Foundations form the base of a structure and are designed to transfer loads through the upper weak layer of soil to a stronger layer of soil or bedrock below. The primary concerns for foundation design are bearing capacity and settlement beneath the foundations.
Bearing capacity is the ability of soil to support imposed loads. Ultimate bearing capacity is the theoretical maximum pressure which can be supported without shear failure. Allowable bearing capacity is a function of the characteristics of the ground, the depth and dimensions of the foundations and the degree of total and differential settlement which can be tolerated by the structure.
Sometimes, on soft soil sites, large settlements may occur under loaded foundations without shear failure occurring; in such cases, the allowable bearing capacity is based on the maximum allowable settlement.
Settlement will occur under all foundations. Structures with light loads or built on rock may experience negligible total settlement. For heavier structures or softer soils, both total and differential settlement are normally considered. Of particular concern is settlement which occurs post construction, as immediate settlement can usually be compensated for during the construction process.

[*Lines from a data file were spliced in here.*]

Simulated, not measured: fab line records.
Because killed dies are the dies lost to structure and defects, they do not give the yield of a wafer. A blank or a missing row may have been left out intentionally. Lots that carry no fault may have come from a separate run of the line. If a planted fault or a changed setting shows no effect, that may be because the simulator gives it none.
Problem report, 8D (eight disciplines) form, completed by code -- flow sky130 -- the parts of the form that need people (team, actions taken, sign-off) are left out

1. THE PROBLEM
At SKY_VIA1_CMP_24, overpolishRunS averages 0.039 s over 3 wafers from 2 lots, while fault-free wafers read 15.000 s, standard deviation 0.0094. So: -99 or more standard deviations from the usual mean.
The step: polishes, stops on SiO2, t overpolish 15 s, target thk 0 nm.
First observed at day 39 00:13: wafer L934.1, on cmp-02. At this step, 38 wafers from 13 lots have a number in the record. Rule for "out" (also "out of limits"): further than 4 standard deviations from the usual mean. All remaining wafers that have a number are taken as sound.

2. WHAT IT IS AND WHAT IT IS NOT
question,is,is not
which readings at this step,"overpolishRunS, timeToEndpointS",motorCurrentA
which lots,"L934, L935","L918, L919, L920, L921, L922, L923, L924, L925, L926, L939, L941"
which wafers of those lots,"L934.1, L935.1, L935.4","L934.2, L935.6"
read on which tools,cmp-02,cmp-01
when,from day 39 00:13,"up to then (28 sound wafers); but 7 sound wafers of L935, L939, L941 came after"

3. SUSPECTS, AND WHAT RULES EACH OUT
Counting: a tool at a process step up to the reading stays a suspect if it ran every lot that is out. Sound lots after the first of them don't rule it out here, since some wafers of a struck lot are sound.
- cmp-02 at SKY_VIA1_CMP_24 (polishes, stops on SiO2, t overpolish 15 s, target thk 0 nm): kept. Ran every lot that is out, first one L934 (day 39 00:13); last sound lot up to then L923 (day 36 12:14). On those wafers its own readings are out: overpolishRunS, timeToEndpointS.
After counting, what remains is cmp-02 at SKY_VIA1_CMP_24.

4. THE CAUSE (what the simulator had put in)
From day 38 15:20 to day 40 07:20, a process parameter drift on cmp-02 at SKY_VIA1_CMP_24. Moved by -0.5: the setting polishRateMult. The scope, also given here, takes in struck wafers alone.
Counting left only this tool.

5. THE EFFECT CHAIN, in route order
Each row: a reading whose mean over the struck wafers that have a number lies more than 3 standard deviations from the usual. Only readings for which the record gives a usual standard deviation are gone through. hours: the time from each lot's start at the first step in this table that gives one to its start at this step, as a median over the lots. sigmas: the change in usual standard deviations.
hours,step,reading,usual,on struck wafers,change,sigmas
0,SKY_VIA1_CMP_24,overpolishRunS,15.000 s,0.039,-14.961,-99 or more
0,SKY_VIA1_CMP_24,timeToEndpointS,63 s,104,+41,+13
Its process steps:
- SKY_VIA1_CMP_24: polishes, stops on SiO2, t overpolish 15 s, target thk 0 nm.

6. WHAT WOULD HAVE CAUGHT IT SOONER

Each geotechnical assessment or ground investigation is site-specific and must be tailored to meet the engineering requirements for the project. The scope of the investigation will depend upon the anticipated ground conditions and the design and construction proposals. Foundation engineering solutions may include normal shallow spread foundations, rafts, ground improvement, load bearing and settlement reducing piles.
RSA Geotechnics has experience providing structural foundation solutions for a wide range of buildings from single houses to multi-storey blocks with basements, and small factory extensions through to large commercial warehouses.